Written by Jeff Drake
9 · 05 · 22

I am always digging through reams of material, both written and video, looking for interesting tidbits about my favorite topics, one of which is the philosophy of space and time and accompanying it, physics. Here, I found a very useful (I think) tidbit buried in a Youtube video put out by the World Science Festival. Called the World Science University (WSU), this is a compilation of lectures on a myriad of science topics by noted scientists, all available on Youtube, and all free! Somebody pinch me! They can be fairly long, so you may have to search within them for specific topics of interest. I will provide a link at the end to Greene’s video, but thought I’d explain what he is talking about, as this helps me understand it better, and if you don’t have the time or gumption to watch the video clip, you can get it here in a nutshell.

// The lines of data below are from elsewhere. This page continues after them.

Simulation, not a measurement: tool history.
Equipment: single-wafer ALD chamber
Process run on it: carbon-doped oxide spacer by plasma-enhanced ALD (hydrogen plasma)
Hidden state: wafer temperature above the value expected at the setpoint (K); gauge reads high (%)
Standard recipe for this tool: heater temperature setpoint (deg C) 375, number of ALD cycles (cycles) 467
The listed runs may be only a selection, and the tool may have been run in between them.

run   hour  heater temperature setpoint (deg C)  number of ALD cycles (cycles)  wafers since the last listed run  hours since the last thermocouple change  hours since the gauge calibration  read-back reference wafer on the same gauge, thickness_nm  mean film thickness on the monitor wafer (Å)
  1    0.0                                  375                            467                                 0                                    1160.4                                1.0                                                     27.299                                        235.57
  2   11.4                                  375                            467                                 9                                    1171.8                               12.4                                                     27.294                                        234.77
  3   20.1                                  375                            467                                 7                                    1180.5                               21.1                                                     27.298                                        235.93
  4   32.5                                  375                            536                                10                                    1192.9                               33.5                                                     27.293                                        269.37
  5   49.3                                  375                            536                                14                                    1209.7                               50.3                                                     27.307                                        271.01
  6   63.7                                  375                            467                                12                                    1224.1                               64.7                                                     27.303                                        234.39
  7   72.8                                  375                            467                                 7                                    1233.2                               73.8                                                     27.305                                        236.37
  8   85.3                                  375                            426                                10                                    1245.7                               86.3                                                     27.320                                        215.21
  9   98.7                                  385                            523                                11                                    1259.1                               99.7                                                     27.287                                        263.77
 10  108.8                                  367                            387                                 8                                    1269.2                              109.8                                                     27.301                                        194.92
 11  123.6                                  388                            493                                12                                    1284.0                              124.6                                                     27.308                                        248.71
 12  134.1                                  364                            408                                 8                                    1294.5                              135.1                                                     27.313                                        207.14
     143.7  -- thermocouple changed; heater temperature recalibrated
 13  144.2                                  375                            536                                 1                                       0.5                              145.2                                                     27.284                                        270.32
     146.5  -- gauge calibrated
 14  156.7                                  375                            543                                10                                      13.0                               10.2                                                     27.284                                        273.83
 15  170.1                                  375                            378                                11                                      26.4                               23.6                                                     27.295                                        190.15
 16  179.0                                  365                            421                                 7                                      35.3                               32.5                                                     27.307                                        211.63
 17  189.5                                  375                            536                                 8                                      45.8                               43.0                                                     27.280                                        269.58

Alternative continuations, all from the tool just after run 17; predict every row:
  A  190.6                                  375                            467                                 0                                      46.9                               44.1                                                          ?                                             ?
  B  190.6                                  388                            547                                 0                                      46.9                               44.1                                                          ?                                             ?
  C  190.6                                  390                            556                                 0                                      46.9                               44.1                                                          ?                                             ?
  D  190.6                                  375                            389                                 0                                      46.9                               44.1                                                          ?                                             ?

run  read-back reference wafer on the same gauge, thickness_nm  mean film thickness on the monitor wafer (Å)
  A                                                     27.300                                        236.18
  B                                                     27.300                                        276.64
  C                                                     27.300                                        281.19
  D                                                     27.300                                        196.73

In this case, I was hunting for a description of time dilation that one could swallow without choking. If you watch science fiction movies, you have probably heard the phrase, “time dilation,” and know that when you hear it mentioned, the movie screen goes nuts and you see some intrepid adventurers, like the crew of Star Trek, moving crazily in slow motion with voices stretched out to near incomprehension. This type of movie magic is meant to visually display what happens when a star ship nears the speed of light because we now know that time slows down, way down, as the ship goes ever faster. This phenomenon, that clocks go slower the faster they move through space,  is what is known as time dilation and it is a very real thing. In other words, time dilation is definitely NOT a Jedi mind trick!

While the movie effects and the idea itself are very cool to think about, it begs the question as to why? Why does a clock move slower through time when it is moving through space? Inquiring minds want to know!

Enter physicist Brian Greene. He offers us the answer and delivers it with what I think is the best description of time dilation that I have found to date. He calls his example a “mental mnemonic” that we can use to remember the answer to this important question.

Greene sets the stage by reminding us that what he is about to tell us is fully justified by the math. In other words, this isn’t theory, it’s real. In fact, it’s been proven thousands of times in experiments all over the world.

He tells us that for his example, we need to put time aside for a minute and think just about space.

Imagine, if you will, that there is a car on a highway traveling directly north at 100mph. Now, imagine the car suddenly veers off towards the east and starts traveling in a northeasterly direction at exactly the same speed. What happens? Well, we know that the car, once it changes direction to the northeast, is not as quick as the car when it was moving directly north. This is because of its diversion to the northeast. See the two graphics below.

In Graphic #1 we see 3 cars. The one going directly north and two others representing what happens when the car turns and begins heading northeast. (I’m not sure why he shows 3 cars, the third car is superfluous  to his example.)

Time Dilation Graphic #1

In Graphic 2 below, we see what results from the car turning away from directly north and then going to the northeast. Notice that the car moving north is farther along than the other two cars moving to the northeast.

Time Dilation Graphic #2

So far, so good, right? I think if you drive a car, it’s easy to imagine this scenario; and well, it makes sense, doesn’t it? Because no driver would be surprised at this depiction.

Next, Greene tells us to now put space aside and apply this scenario to both space… and time.

Here, Greene says to imagine him just standing there on the stage. We would say that relative to us, Greene is not moving. He’s just standing there. “Aha!” he then tells us, (the “aha” is mine), he is in fact, moving! He explains that if he looks at his watch, he sees the seconds ticking off, one after the other. He is therefore moving… through time, a.k.a., the “time dimension,” although he is not moving through space, relative to us. See graphic #3 below, as he points to his watch.

Time Dilation Graphic #3

Now, he says, imagine he leaves his position on the stage and starts walking. See Graphic #4 below.

Time Dilation Graphic #4

Einstein, Greene explains, told us that as he walks, he is diverting some of his previous motion through time into motion through space, which means that now he is moving through time less quickly, similar to the example with the cars. Think about it. How cool is that? Once again, for clarity: When he starts to move, walking across the stage, he is diverting his motion through time into motion through space, so his motion through time slows down.

Greene says this is the simplest example he knows to describe time dilation. I can’t argue with that! So, if you want to think about why a clock slows down when it is in motion, just think to yourself that when a clock is sitting still, all of its motion is through time, but when it starts moving through space, it diverts some of its motion through time into motion through space, so it passes through time more slowly. And there you have the concept of time dilation!

This is the first time I have felt that I understand this concept! Thank you, Brian Greene!

The WSU video can be seen here in its entirety: WSU: Special Relativity with Brian Greene.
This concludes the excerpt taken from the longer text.